Here's the summary I wrote down as I was watching this Mario Bava classic last night: "Doctor Flinty McChinjaw and his assistant Cheekbones Magee must investigate a spate of murders in Ruraleuropeville, a town full of assholes."
I was in a mood, apparently.
You may want to keep that in mind during this review. In general I enjoy Bava's work, but I need to be in a particular mood to truly enjoy it. I should probably re-watch Twitch of the Death Nerve because I HATED that movie, and everyone I know who's seen it calls it a classic. I didn't much like 5 Dolls for an August Moon, either. On the other hand I really enjoyed Black Sabbath, Black Sunday and Planet of the Vampires.
|They fight crime!|
Amazon Prime again. This was another of a number of 'boxed' movies I've seen on the platform - that is, the entire film has a black frame around all four sides. My awareness of it went away eventually, but it's annoying. The picture quality was also not particularly good and I get the feeling I'd have been much more impressed by the cinematography if I could watch it in high def.
My earlier description is flippant, but apt - a Doctor (Paul, I think - I had to look it up, I really do just think of him as Flinty McChinjaw) arrives in a small, isolated European town to conduct an autopsy on a murder victim. Its vaguely late 19th century and he arrives by carriage (the driver refuses to enter the actual town). He's meeting an inspector, but the townsfolk seem none too happy to see him. In fact, a couple of men try to bury the victim before he can 'desecrate' the body.

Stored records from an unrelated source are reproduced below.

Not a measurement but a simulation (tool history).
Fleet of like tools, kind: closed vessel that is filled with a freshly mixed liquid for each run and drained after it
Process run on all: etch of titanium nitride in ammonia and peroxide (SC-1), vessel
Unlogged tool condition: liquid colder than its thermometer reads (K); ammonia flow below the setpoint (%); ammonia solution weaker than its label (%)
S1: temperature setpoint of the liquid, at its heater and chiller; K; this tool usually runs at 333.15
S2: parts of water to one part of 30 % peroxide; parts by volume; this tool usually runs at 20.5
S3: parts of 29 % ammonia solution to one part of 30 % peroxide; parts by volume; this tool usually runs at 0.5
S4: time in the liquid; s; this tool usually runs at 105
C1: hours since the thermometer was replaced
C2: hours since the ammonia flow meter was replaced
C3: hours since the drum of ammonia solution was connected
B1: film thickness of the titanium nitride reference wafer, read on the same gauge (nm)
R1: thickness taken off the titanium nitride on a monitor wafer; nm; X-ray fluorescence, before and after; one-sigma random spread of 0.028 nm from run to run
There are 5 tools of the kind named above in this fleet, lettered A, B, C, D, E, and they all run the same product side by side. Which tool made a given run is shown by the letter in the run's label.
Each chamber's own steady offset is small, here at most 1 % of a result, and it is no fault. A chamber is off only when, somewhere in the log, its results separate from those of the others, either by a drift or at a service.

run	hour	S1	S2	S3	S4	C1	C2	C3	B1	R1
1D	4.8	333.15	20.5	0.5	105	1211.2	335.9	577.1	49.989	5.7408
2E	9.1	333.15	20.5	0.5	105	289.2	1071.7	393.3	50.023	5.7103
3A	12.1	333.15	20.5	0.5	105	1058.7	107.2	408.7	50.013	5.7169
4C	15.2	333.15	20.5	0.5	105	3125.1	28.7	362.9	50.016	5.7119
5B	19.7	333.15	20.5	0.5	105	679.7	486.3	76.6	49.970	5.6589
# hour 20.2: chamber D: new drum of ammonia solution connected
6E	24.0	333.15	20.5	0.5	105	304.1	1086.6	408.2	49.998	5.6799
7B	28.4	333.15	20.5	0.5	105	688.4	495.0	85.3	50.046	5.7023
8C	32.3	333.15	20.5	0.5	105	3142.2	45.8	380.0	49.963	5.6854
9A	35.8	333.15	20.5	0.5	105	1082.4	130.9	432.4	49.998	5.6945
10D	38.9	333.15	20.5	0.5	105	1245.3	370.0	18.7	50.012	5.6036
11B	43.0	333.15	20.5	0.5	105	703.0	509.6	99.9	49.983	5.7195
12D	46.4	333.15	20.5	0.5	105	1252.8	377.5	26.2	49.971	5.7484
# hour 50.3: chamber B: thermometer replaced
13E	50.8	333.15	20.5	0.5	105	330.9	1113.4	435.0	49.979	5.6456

It's interesting right away, because there's this conflict between the Gothic trappings and the more modern sensibilities of both the doctor and the inspector. Much hay is made of this, with the Doctor repeatedly cursing "superstition" and "ignorance" while the townsfolk try and work around the authorities who simply don't 'get it.'
Because science will be no help here.
|"Why do they hate you so, Flinty?"|
"No everyone appreciates steely-eyed condescension and moral superiority, Magee."
What's really going on is that the ghost of a seven year old girl is haunting the town, and causing those she blames for her death (pretty much everyone) to take their own lives. The girl's appearances are nicely creepy, with silhouettes, hands on window panes and occasional giggling echos while a ball bounces down an empty alleyway.
The good doctor loses track of the inspector early on and spends much of his time with a recently returned local woman (again, her name is apparently Monica, but I think of her as Cheekbones Magee). Together they investigate the mystery and run a lot - sometimes screaming or looking perplexed. As far as I can tell most of the time they put people into positions where they'll be killed. When McChinjaw removes the protection from the innkeeper's child (citing "science!" and "superstitious nonsense") she ends up being forced by the ghost girl to impale herself. The innkeeper almost shoots McChinjaw, and I kind of wanted him to.
|"What are you doing, Notawitch?"|
"It doesn't really matter, as McChinjaw will just screw it up."
Some people try to help. The burgomeister, Almost Yulbrynner, and his wife, Crazyhair Notawitch, point him in the direction of the local castle... er, estate, where the old Baroness Graps lives. It's her daughter who's the ghost, you see. And Cheekbones Magee has a connection to the Graps as well.
|They all shared a 'my first lobotomy' doll.|
The dubbing is mostly terrible, with only a couple of characters managing anything more than a stern monotone. It's been at least a decade and probably more since the girl's death (by horses at a festival) and there's just not that many people in the town. At the rate people die during the film she should have had the whole damn place cleared out in a few months. Maybe Crazyhair Notawitch helped fend her off? The cinematography is grainy and washed out on streaming, but there remains enough of the detail to get a sense that it probably looks tremendous in a good copy.
There are plenty of good things in the film as well - There's some nice framing and set design and parts of the town are like an eerie labyrinth. One sequence where McChinJaw chases a man through a repeating set of rooms only to see himself turn when he finally catches him is wonderfully surreal.
|This is where they put a swingset. It's a creepy town, I'm just saying.|
The Bottom Line
I wish I'd been more settled down when I watched Kill, Baby, Kill! as I think I would have enjoyed it a lot more. As it is I was able to enjoy some bits of it, while making fun of others. And that name - it really needs to be something else. Even the original title - Operation Fear - doesn't work. Dead Mean Girl, maybe? The Town that Dreaded Science? Ghost Girl Already Hates You?